Ronald Alfred, leader of the oldest existing Jab Jab troupe in Trinidad carnival.

The term Jab Jab comes from the French word for devil – diable*. Said quickly it sounds similar. The Jab Jab is traditional mas and also considered pretty mas for it’s lovely satin costumes and beading. Ronald Alfred, pictured above is leader of one of the oldest Jab Jab troupes in T&T. He practices an art passed down by his father and grandfather and teaches it to youth, including his children. He explained to me that the mas is a sacred act. Their whips are hand tied and herbs are interwoven in the fibres. They take this art form very seriously and are dedicated to the significance of the mas.

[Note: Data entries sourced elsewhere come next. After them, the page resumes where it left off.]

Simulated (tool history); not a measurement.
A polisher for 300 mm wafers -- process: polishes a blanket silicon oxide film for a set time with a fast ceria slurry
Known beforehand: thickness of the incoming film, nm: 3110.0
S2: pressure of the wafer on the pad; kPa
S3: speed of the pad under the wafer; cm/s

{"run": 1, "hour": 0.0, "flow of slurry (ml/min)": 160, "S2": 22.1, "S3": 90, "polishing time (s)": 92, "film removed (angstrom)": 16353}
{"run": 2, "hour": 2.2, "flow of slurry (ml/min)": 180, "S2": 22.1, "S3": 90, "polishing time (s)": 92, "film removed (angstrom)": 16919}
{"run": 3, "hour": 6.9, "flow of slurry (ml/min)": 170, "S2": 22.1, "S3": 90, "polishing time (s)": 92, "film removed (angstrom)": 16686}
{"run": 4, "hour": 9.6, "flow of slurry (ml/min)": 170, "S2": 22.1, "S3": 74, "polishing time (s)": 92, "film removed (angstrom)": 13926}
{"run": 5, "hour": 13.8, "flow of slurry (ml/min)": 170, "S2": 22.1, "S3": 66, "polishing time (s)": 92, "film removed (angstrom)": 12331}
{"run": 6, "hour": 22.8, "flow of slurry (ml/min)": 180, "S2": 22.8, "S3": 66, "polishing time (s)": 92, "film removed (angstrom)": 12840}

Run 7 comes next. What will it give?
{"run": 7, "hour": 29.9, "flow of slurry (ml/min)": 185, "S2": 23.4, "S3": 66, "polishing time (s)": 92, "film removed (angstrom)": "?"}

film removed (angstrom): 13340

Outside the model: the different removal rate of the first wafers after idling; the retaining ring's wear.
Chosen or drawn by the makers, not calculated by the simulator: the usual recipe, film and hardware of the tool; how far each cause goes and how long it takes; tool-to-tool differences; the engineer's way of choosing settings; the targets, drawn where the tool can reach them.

Here’s a nifty new website developed by a (US) Fulbright scholar and some others telling you more about Jab Jab. It includes a pretty cool interview with Mr. Alfred. It’s hard not to like Ronald Alfred. He is passionate about what he does, he’s dedicated and works very hard with youth on passing on the tradition and when he talks to you he lights up with enthusiasm and pride in the tradition. That energy flows into his interviews and in his portrayal.

Here are video clips of them in action. Forgive the shakes. I’m still working on my camera steadiness – a still life gal aiming to make it in a multimedia world.





*It’s worth repeating here a tidbit about Trinidad’s heritage. It was colonised various times by the British, Spanish, Dutch (once). In the 18th century during Spanish rule the Cedula de Poblacion was a mechanism by which Spanish colonisers enticed French slave owners to settle the island, allowing more acres of land (none of them really owned) for every enslaved African (who also incidentally they “owned” according to their laws, but had no earthly right to). Consequently the island (Trinidad, not Tobago) was governed by Spaniards, populated largely by an influx of West Africans who spoke African languages – lots of Yoruba, Igbo, Akan languages like Twi, Hausa, and a French-based patois similar to Haitian kweol.